Only a single name, Elizabeth, was steadily popular over the 69 year period, occuring among the top 100 names every single year.

Finally, I said that we don’t need rank table, because we can calculate the ranks from counts. We can do that using advanced SQL commands as well!

Here we look at 5 most popular names since 2020

SELECT name, year, count_rank, count
FROM
    (SELECT
        name,
        year,
        count,
        RANK() OVER (PARTITION BY year ORDER BY count DESC) count_rank
    FROM GirlCounts
    )
WHERE count_rank <= 5 AND YEAR >= 2020;
Click to unroll
Isla|2020|1|243
Charlotte|2020|2|222
Amelia|2020|3|213
Olivia|2020|4|208
Willow|2020|5|184
Charlotte|2021|1|227
Isla|2021|2|214
Amelia|2021|3|206
Olivia|2021|4|185
Ava|2021|5|184
Isla|2022|1|246
Amelia|2022|2|210
Charlotte|2022|3|208
Mila|2022|4|182
Lily|2022|5|180

The Books

Finally, if you would like to learn more about SQL as I did, here is a small review of books.

The best book for beginners is The Manga Guide to Databases. It is the most comprehensive introduction to databases, database design, and SQL. Every other book I have read assumes you already know about databases or SQL, so they often skip over important details.

Next, I would suggest SQL Antipatterns. It introduces you to some patterns and anti-patterns in SQL and database design. Easy to read, comprehensive and quite practical if you want to get into designing databases.

The Seven Databases in Seven Weeks would be next in line. Unlike the previous ones, it doesn’t teach you about database design or SQL tricks. Instead, it is an overview of different database types and products, not just relational databases and not just SQL. It is not an in-depth introduction to SQL or relational databases, so do not make this the first book you read, instead, this book will introduce you to a multitude of other solutions.

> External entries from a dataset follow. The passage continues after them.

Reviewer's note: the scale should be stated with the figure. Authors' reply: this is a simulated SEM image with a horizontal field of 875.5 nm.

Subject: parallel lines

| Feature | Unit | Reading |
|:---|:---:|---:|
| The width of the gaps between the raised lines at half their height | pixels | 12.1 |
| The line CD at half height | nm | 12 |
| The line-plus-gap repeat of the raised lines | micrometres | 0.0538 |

Finally, there is a gold standard Database in Depth. It already assumes that you know quite a lot about databases, and doesn’t talk much about SQL, instead, it introduces language D, the perfect relational language, and talks more about the theory. Unlike other theory books I have read on other topics, this one seems to be quite fluffy. I have read 30 pages and I think that information could be condensed into 10. But then, you don’t need to stare into a single equation with no accompanying explanation for 2 hours to understand it, like in those very dense theory books, because there is a 10-page explanation. So fluffiness might not be disadvantageous.

The Summary

We have picked a dataset and gone over some ideas and thoughts on how to convert it into a database. We then implemented the database using SQLite, populated it through R and queried a bunch of interesting data. The database we designed was not the most exciting, since the structure of the dataset was quite simple. Yet, I have learned quite a lot. I hope you enjoyed this journey as I did. I will try to explore the dataset a bit more because I think there is a story hidden inside.